ASHTABULA, Ohio — Tuesday morning’s silo fire has crippled boat-loading operations at the Norfolk Southern coal facility at the mouth of the Ashtabula River, according to an NS spokesman.

The fire burned a conveyor belt that brings coal from the silo to Great Lakes vessels, Rudy Husband said Wednesday. Coal can be unloaded from rail cars and stored at the facility, but it cannot be loaded onto boats, he said.

Husband said he does not know when repairs will be complete and could not provide a dollar estimate of the damage.

The fire started accidentally because of a mechanical failure, said Capt. Gerald Senger of the Ashtabula Fire Department. As a result of the malfunction, a conveyor belt in the gigantic silo began to burn, he said.
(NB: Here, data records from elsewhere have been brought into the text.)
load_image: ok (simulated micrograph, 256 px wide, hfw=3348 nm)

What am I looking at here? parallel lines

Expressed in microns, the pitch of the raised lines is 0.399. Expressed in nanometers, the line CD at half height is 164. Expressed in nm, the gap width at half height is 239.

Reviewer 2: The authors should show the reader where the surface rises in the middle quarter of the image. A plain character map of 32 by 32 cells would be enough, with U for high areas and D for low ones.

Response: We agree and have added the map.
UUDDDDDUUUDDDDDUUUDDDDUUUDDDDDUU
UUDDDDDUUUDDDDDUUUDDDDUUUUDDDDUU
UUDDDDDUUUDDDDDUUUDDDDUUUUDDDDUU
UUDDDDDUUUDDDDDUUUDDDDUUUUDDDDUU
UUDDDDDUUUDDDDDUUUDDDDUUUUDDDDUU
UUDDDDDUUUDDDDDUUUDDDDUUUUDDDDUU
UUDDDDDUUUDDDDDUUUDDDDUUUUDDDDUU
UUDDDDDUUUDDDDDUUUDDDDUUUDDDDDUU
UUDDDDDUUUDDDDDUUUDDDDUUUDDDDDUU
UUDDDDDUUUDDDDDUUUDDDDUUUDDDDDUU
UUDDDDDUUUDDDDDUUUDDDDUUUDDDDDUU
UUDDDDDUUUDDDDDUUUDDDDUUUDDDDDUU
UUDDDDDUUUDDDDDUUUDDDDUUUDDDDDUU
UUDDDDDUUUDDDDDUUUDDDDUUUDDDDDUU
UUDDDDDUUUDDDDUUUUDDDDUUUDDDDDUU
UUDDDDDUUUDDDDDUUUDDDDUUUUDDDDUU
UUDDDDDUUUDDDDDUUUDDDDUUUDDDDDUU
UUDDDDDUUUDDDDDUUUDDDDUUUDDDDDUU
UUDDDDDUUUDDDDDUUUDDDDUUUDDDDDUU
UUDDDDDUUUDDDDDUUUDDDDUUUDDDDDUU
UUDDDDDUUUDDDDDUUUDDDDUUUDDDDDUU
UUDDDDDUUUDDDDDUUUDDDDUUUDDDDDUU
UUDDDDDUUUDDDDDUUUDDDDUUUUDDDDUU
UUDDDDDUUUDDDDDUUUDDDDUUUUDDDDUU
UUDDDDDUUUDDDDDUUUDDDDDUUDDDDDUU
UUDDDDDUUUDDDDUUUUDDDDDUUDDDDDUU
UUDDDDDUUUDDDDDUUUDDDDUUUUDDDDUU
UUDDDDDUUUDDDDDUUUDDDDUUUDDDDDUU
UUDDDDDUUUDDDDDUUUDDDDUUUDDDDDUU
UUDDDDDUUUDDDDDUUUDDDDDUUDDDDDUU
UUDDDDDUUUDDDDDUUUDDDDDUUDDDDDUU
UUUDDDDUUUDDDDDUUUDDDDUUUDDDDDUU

Flames consumed a large amount of the belt system inside the silo and also caused some structural damage, Senger said.

“The belt system was a big part (of the damage),” he said. “There was a huge amount of damage.”

Fire did not touch an estimated 4,000 tons of coal inside the building, Senger said.

No injuries resulted from the fire, which was reported at 5:40 a.m. Some 40 firefighters from six departments spent hours at the scene.

Coal at the storage site is earmarked to power plants and cement producers in Canada and the Great Lakes basins, according to the NS Web site. Annual capacity is 7 million tons, according to the site.

Bituminous coal from Ohio, Pennsylvania and West Virginia arrives at Ashtabula aboard trains. The cargo either is stored on site or loaded directly onto vessels, according to the Web site.